Media Watch

Israeli Visa Denials Dampen Relations With Vatican

HAARETZ, March 30 — Israel's refusal to grant visas to more than 130 Catholic delegates is straining relations with the Vatican, a Franciscan spokesman in Israel said March 29.

Dr. David Jaeger said for the first time since Israel was established, Catholic clergy had been unable to renew their visas to stay in the country, the newspaper reported.

The problem began two years ago, when Eli Yishai of Shas was interior minister, Jaeger said, and Shas' worldview included fears the Jewish state was weakening. Now, however, with a new interior minis-try, the problem still exists.

“It is insufferable,” Jaeger said. “It's getting worse all the time and has international implications since the Church in the Holy Land represents Catholics all over the world.”

Foreign ministry officials agree there is “needless red tape” in granting visa requests, the paper said, and a committee appointed by Prime Minister Ariel Sharon is looking into the problem.

Tough Cases to Go to Doctrine of Faith Congregation

THE ASSOCIATED PRESS, March 28 — Putting into effect a change in the way it deals with clergy sex-abuse cases and other crimes against Church law, the Vatican has begun delegating cases that normally would have gone to the Pope to the Congregation for the Doctrine of the Faith.

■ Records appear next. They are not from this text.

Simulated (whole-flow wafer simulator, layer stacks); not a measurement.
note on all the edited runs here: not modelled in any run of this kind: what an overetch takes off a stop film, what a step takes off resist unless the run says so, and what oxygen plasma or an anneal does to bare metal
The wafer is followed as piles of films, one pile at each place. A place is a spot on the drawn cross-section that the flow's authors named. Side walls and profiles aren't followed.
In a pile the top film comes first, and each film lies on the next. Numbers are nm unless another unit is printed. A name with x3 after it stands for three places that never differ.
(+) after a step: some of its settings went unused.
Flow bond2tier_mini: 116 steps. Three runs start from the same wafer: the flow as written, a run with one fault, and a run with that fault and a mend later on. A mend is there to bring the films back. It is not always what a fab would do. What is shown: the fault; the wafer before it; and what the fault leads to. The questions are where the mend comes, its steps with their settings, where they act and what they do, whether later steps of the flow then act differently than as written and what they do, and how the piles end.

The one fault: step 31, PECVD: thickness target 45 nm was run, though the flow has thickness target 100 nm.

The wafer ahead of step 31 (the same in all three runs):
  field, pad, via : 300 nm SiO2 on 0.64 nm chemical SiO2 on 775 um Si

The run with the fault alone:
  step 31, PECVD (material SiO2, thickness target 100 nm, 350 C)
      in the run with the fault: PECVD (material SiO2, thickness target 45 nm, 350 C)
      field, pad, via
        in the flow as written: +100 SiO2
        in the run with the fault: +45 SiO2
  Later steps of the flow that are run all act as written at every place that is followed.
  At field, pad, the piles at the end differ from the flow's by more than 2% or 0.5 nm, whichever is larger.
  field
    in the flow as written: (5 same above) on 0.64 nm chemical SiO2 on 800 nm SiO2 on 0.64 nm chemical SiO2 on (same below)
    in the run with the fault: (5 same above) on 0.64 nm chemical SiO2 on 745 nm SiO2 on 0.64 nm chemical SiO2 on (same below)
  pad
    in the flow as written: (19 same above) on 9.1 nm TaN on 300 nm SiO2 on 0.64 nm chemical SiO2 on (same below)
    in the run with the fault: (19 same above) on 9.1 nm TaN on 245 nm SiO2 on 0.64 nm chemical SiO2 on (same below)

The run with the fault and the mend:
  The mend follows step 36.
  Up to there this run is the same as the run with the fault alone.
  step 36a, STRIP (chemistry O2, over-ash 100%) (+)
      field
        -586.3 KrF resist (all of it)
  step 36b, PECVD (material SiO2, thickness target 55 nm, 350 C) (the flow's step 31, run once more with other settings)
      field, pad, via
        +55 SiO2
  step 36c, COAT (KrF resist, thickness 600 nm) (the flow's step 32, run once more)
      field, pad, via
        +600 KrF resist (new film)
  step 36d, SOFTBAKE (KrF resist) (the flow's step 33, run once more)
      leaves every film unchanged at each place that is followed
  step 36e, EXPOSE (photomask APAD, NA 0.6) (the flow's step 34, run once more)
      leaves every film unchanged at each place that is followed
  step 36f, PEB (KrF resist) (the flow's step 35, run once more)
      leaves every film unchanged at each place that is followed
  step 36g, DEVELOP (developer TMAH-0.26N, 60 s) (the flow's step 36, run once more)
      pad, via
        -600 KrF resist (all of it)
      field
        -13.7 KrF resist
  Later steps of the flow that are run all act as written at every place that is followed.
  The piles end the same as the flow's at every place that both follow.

Cardinal Joseph Ratzinger, head of the congregation, in a March 16 letter advised the changes were going into effect. Pope John Paul II had called for a shift in the 2001 document “Sacramentorum Sanctitatis Tutela (Protection of the Holiness),” which outlines how serious crimes against Church law should be handled.

Msgr. Charles Scicluna, a prosecutor in the congregation, said the Holy Father decided to refer such cases to the congregation because it has more experience in dealing with them.

The crimes include the sexual abuse of minors, the wire service reported, crimes concerning the Eucharist — such as the sacrilegious use of the host — and crimes concerning the confessional.

Keep Sundays for God, Not Sports, Pope Says

THE AUSTRALIAN, March 29 — Pope John Paul II warned Australian bishops in Rome for their ad limina visit that “the pernicious ideology of secularism has found fertile ground” in their country.

Rather than play sports on Sundays, the Holy Father said, Australians should attend Mass.

“When Sunday loses its fundamental meaning and becomes subordinate to a secular concept of ‘weekend’ dominated by such things as entertainment and sport, people stay locked within a horizon so narrow that they no longer see the heavens,” John Paul said.

Only 15% of Australian Catholics attend Mass each week, the newspaper noted, and during the past five years there has been a 13% drop in attendance.

One mother of three, however, agreed with the Pope.

“As a country we're sports-obsessed,” she said. “Sunday should be a family day — Mass and then a baked dinner afterward. Like it was in the 1950s.”